The story behind an Aussie Icon: The Drover's Wife

It’s a photo that captures the outback spirit. More than 50 years after The drover’s wife was taken, Glen Williams heads to the Northern Territory to find out what became of the young couple.

For the last 53 years, her hauntingly beautiful eyes have stared out from a distant, sepia world. There is something in those eyes that compels you to stare back. With a battered Akubra on her head, she sits resting against her husband in his tattered shirt, nursing their three-week-old son. A sense of serenity permeates the scene.

This photo, one of the most acclaimed images of life in rural Australia, was taken by the late photographer and author Jeff Carter in June 1958. Woman’s Day became mesmerised by The drover’s wife when we stumbled across the photo at a recent exhibition at the State Library of New South Wales.

The couple were Ron and Mavis Kerr, and their little bub was named Johnny. Jeff Carter had found them at Urisino Bore in western NSW, while they were droving a mob of 3700 merino ewes between Tibooburra and Coonamble. There they sat in the shade of their old Bedford truck, “just having a spell”.
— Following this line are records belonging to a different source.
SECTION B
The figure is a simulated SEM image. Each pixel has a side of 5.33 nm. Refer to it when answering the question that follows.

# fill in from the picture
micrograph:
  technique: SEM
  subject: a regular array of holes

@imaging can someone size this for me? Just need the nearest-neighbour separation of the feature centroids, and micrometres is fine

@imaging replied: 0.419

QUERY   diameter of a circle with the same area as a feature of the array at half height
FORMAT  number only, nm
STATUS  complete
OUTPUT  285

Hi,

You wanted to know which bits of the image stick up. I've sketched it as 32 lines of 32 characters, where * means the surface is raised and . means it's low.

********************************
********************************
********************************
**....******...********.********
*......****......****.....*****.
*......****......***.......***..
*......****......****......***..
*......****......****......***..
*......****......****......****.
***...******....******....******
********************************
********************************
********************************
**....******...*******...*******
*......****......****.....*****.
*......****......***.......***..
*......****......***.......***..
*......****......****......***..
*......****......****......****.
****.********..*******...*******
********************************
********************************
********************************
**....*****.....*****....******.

What happened to the Kerr family? Did this young mum stay the drover’s wife? Or did she seek an easier life and move to the big smoke? Hardly. Mavis, now 69, and Ron, 75, live in remote Borroloola in the Northern Territory – a small town of around 700 about 950km south-east of Darwin.

“I’m still the drover’s wife,” Mavis laughs. Today, as Mavis and Ron arrive in Darwin to relive their experiences, they are instantly recognisable. They look at their old truck, which resides in the hangar at Darwin airport, and are transported back to the dusty stock routes that were their way of life.